U.S. Foreign Policy Continues Rapidly in the Wrong Direction
The Peace Movement Needs to Escalate Anti-War Actions
There is long-time saying about politicians: you cannot trust their words, but must judge them by their actions.
President Obama is very good with words, perhaps the best communicator we have seen in the White House in a generation. But now he has been in office long enough that he should be judged on his actions.
The direction of U.S. foreign policy is moving rapidly in the wrong direction on many fronts. It is time for the peace movement to step up its activities throughout the country and demand a change in course.
The U.S. passed the 5,000th death of a U.S. service member in the wars in Iraq and Afghanistan. This death seemed to be barely noticed by a peace movement that during the Bush years highlighted every major milestone. This sad body count is the tip of the iceberg of the dire effects of these wars – mass deaths and maiming of civilians, millions forced to flee their homes described as “an exodus that is beyond biblical.”

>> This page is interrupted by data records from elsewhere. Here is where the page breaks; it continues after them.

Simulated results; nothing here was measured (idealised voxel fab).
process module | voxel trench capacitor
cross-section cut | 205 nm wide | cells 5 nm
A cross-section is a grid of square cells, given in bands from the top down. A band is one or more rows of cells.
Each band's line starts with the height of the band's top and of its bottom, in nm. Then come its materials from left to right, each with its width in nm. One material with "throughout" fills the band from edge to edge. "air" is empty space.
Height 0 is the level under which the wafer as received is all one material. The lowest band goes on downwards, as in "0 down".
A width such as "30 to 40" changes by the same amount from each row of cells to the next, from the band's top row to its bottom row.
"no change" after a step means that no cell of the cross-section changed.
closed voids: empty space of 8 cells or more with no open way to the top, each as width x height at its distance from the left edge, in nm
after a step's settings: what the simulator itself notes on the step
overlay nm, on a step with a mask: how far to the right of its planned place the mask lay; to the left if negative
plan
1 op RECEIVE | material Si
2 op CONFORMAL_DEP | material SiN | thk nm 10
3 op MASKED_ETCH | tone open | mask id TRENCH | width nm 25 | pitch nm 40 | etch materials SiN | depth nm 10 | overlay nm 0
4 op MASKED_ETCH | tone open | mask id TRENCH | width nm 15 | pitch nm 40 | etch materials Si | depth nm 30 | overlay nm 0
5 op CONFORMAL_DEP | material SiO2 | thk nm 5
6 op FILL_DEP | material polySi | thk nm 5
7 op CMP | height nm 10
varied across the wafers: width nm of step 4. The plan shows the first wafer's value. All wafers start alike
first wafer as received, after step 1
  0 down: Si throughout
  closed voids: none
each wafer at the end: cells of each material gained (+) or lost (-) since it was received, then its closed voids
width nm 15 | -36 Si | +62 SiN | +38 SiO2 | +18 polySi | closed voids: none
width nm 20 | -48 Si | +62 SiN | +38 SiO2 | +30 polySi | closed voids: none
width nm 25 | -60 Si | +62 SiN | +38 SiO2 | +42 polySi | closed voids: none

Wars are raging. Indeed, the deadline for U.S. troops to leave Iraqi cities is being met, not by U.S. troops actually leaving the cities but by Iraq redrawing city boundaries. General Casey, the Army chief of staff, said the Pentagon must plan for extended U.S. combat and stability operations in two wars – up to ten more years in Iraq. And, General McChrystal testified before the Congress this week that Afghanistan is likely to cost American taxpayers and NATO member nations billions of dollars for many years.
And, a new report from the Pentagon indicated that there were now 250,000 private contractors in Iraq and Afghanistan. It is fair to call these people mercenaries since they do the jobs that service members did in Vietnam and other wars. Some of these contractors carry weapons others provide support for combat troops; some are American, some are not. When the mercenaries are added to the active duty troops it totals nearly 450,000 military personnel in the Iraq and Af/Pak wars at a cost of $12 billion per month.
On June 1, President Obama appointed Rep. John McHugh, who has been in Congress since 1993, is the senior Republican on the House Armed Services Committee where he served for 14 years. McHugh is an advocate for more military spending and a supporter of both wars. His appointment comes on top of the appointment of General McChrystal to head the rapidly expanding Afghanistan-Pakistan War – a general whose commands have been tied to torture and abuse of prisoners as well as the cover-up of Pat Tillman’s death and even assassination squads. In Afghanistan Obama has put forward no exit strategy, in fact the U.S. seems to be putting down deep roots.